This matters because you want to set a thief a lengthy guessing-task, which still has a low probability of success.
So we want to know the probability of bad-guy success (guessing the PIN) in X attempts from N possibilities (where N = 10,000 for a four-digit PIN) .. as X varies. The distribution we want is one where we keep taking samples (i.e. guessing four digits) without replacement until we sample the one success, then the thief stops and prepares to ransack your account.
My first intuition was that the curve would be cumulative-binomial. The first few trials you have no information so the probability of an early guess working is rather low. About half way through the process, you have rejected about half the possible values so now your chances of getting the PIN are rising, while at the end you've rejected so many wrong choices that your chances of the next guess being right is almost certain. But I was wrong (about the binomial).
Cumulative Binomial Distribution Function |
After some googling I came upon this. It turns out that the probability of taking exactly X attempts to correctly guess the PIN is exactly the same, 1/N, for any sequence-length of guesses. So in the case of the four-digit PIN, your chances of guessing right the first time are 1/10,000 .. as are your chances of guessing right on the second, third and indeed ten-thousandth attempt.

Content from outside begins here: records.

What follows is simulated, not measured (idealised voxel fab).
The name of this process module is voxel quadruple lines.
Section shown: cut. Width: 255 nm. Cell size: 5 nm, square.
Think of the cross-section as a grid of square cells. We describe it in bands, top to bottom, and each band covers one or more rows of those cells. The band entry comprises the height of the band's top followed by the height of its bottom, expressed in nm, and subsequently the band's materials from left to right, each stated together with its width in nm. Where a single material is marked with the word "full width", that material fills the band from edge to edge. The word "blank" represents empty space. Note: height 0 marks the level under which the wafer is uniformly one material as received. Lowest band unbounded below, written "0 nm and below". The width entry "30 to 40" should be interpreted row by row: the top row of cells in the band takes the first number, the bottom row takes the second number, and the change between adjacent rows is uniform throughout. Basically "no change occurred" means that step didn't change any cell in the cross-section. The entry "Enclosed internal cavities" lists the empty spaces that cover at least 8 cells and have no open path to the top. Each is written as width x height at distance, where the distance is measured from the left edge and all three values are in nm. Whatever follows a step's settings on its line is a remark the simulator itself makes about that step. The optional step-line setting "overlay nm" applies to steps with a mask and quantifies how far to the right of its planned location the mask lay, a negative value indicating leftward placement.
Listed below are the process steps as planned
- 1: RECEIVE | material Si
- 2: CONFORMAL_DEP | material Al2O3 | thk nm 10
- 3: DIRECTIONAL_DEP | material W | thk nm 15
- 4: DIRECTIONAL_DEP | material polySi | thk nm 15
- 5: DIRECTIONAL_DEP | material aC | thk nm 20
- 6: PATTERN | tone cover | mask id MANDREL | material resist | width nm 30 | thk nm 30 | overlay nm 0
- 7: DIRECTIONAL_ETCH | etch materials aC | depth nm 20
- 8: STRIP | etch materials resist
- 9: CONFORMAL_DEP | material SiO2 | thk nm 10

(Note: this means that all sequence lengths are equally likely before the thief has started his guessing game. Obviously the conditional probabilities change as the thief is going along - if the first 9,999 guesses are wrong, the final guess will be correct with probability one. This is explained in the link.)
The actual distribution is rectangular - what is called a uniform distribution. If the PIN can take N different values, then the x-axis registers the length of possible guess-sequences going from 1 to N, and the Y-axis shows the probability of guessing correctly in that sequence-length. The distribution is a horizontal line of height (i.e. y-intercept) 1/N. For absolute clarity, we are considering the space of all possible guessing-sequences from length 1 (first guess gets it) to N (last 'guess' gets it). The thief will actually execute only one sequence but doesn't know in advance the length of the one which will work. We assume he doesn't give up. Since the sequences are mutually-exclusive (you get it in one, or you get it in two, or you ...) we can add the various probabilities in what follows.
Example: uniform distribution for N=6 possible choices |
If your PIN is four digits then N=10,000 and the chances of correctly guessing your PIN in guess-sequences ranging in length from 1 to 500 attempts is 500/10,000 = 1/20 = 5%. If an attempt takes 6 seconds, this is 50 minutes. Note that searching the whole space of 10,000 choices takes twenty times as long = 1,000 minutes = nearly 17 hours.
If your PIN is six digits then N=1,000,000 and the chances of correctly guessing your PIN in up to 50,000 attempts is 50,000/1,000,000 = 1/20 = 5%. If an attempt takes 6 seconds, this is 5,000 minutes = around three and a half days.
The security services advise nothing shorter than six digits for secure material.